1 Relationship between Leverage and Mahalanobis Distance in Predictor Space

Given a data matrix \(X\), the ‘full’ \(n \times p\) data matrix including an intercept has the form \([1 X]\) where \(1\) is a \(n \times 1\) column of \(1\)s.

The vector of leverages in a regression in which the predictor variables are given by \(X\) plus an intercept term is the diagonal of the projection matrix (often known as the ‘hat matrix’) onto the linear space spanned by the unit vector and the columns of \(X\), \({\cal L}(1,X)\).

Under the assumption that \([1 X]\) is of full column rank: \[ \begin{aligned} H & = [1 X]\left([1 X]'[1 X]\right)^{-1}[1 X]' \\ & = [1 X] \begin{pmatrix} n & 1'X \\ X'1 & X'X \end{pmatrix} ^{-1}[1 X]' \\ \end{aligned} \] As a projection matrix, \(H\) is invariant under location scale transformations of the data matrix \(X\). Replacing \(X\) with \(X_c\) in which each column is centered so that \(X'_c 1 = 0\) \[ \begin{aligned} H & = [1 X_c]\left([1 X_c]'[1 X_c]\right)^{-1}[1 X_c]' \\ & = [1 X_c] \begin{pmatrix} n & 0 \\ 0 & X'_cX_c \end{pmatrix} ^{-1}[1 X_c]' \\ & = \frac{1}{n} 1 1' + X_c(X'_cX_c)^{-1}X'_c \\ & = \frac{1}{n} 1 1' + \frac{1}{n} X_c\Sigma_X^{-1}X'_c \\ \end{aligned} \] The diagonal elements of \(X_c\Sigma_X^{-1}X'_c\) are the squares of Mahalanobis distances of individual observations standardized by the maximum likelihood estimate of variance using division by \(n\).

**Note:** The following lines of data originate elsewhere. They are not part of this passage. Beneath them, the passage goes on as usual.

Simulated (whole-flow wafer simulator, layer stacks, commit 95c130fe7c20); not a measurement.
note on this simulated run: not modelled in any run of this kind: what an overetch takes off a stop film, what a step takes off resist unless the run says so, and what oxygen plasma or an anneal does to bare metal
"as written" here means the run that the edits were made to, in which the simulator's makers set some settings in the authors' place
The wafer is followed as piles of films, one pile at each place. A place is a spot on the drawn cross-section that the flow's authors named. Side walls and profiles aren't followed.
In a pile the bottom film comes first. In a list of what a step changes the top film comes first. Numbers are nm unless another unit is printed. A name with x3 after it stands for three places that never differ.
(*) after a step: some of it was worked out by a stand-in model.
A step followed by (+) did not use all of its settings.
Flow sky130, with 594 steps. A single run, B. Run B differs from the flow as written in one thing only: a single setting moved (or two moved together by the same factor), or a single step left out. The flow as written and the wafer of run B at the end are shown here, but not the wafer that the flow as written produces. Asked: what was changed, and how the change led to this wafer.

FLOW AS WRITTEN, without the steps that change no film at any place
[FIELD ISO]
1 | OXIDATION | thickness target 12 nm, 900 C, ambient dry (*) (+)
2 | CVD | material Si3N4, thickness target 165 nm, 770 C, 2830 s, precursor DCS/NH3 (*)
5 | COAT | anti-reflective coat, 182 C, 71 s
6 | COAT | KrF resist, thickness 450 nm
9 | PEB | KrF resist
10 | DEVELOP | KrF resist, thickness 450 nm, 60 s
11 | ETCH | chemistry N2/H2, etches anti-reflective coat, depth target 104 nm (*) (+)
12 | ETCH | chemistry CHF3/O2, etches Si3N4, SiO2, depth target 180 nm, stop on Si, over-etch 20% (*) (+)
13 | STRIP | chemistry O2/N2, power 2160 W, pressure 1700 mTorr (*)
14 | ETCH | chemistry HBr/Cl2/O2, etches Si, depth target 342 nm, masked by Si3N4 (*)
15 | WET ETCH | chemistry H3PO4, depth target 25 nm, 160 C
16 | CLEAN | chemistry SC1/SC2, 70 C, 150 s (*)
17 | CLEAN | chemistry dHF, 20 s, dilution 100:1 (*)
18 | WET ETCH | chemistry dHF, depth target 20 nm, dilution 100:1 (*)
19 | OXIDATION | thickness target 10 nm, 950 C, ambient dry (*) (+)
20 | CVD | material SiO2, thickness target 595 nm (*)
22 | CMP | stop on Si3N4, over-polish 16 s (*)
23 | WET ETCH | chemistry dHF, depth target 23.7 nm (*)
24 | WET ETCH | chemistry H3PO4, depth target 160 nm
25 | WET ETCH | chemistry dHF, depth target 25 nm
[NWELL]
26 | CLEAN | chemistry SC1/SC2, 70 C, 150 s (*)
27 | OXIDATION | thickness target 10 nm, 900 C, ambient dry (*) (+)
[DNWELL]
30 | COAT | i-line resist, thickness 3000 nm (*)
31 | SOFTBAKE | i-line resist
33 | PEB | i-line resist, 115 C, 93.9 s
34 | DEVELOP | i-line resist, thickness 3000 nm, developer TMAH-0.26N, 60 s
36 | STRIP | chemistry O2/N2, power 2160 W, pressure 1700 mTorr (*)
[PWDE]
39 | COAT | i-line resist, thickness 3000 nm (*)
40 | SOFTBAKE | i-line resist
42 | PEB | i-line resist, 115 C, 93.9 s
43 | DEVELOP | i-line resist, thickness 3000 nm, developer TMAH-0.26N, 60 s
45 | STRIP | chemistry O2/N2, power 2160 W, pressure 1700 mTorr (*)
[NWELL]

Thus, using the diagonal elements:

\[ h_{ii} = \frac{1}{n} (1 + Z_i^2) \]

This is a result that is valid for linear multiple regression for any number of predictor variables with an intercept term. In simple regression, \(p = 1\) and \(Z_i\), with an appropriate sign, is simply the the ‘Z-score’ for \(i\)th predictor observation.

2 Some consequences

  1. It is easily shown that \(\sum_i h_{ii} = 1 + p\): \[\begin{aligned} \sum_i h_{ii} & = \operatorname{trace}(H) \\ & = \operatorname{trace}\left( [1 X]\left([1 X]'[1 X]\right)^{-1}[1 X]'\right) \\ & = \operatorname{trace}\left( \left([1 X]'[1 X]\right)^{-1}[1 X]' [1 X]\right)\quad \textrm{since} \operatorname{trace}(AB) = \operatorname{trace}(BA)\\ & = \operatorname{trace}I_{(p+1) \times (p+1)} \\ & = p+1 \end{aligned}\] so that: \[\sum_{i=1}^n Z_i^2 = np\] and \[\overline{Z_i^2} = p\] which concords with expectation since \(Z_i^2\) has a distribution that is approximately \(\chi^2_p\).
  2. We also know that \(\frac{1}{n} \le h_{ii} \le 1\) so that \[0 \le Z_i^2 \le n-1\]
  3. If \(X\) is a \(n \times p\) matrix of predictor variables in a least-squares regression, then \(Z_i\) is the Mahalanobis distance of the \(i\)th case in predictor space.
  4. The ‘residual-leverage’ plot, which is the fourth plot produced by the ‘plot’ command in R applied to ‘lm’ objects, plots \(h_{ii} = \frac{1 + Z_i^2}{n}\) on the horizontal axis.
  5. Mahalanobis distance is the generalization of the univariate Z-score to all dimensions. Strictly speaking, in one dimension, Mahalanobis distance is the absolute value of the Z-score.
  6. The ellipse in predictor space: \[{\cal E}_r = \left\{ x \in \mathbb{R}^p : (x -\bar{x})'\hat{\Sigma}_X^{-1} (x -\bar{x}) = r^2 \right\}\] contains the points (if any) with leverage equal to \(\frac{1}{n}(1 + r^2)\)
  7. The concept works for linear regression in \(\beta\)s even if not linear in the predictors.

To compute Mahalanobis distance, you can write your own function, or you can consider the ‘mahalanobis’ function in base R.

For illustration, the following plot shows the predictor data ellipses of radii 1, 2 and 3, corresponding to Mahalanobis distances of 1, 2, and 3, and leverages of 0.1, 0.25, and 0.5 since \(n=20\).

The next plot also shows the predictor data ellipses of radii 1, 2 and 3, corresponding to Mahalanobis distances of 1, 2, and 3, and leverages of 0.1, 0.25, and 0.5 since \(n=20\) but in a quadratic regression. Note that although the predictors are not normally distributed, the ellipse captures the first and second moments of the predictors, and the least-squares linear regression only depends on the first and second moments.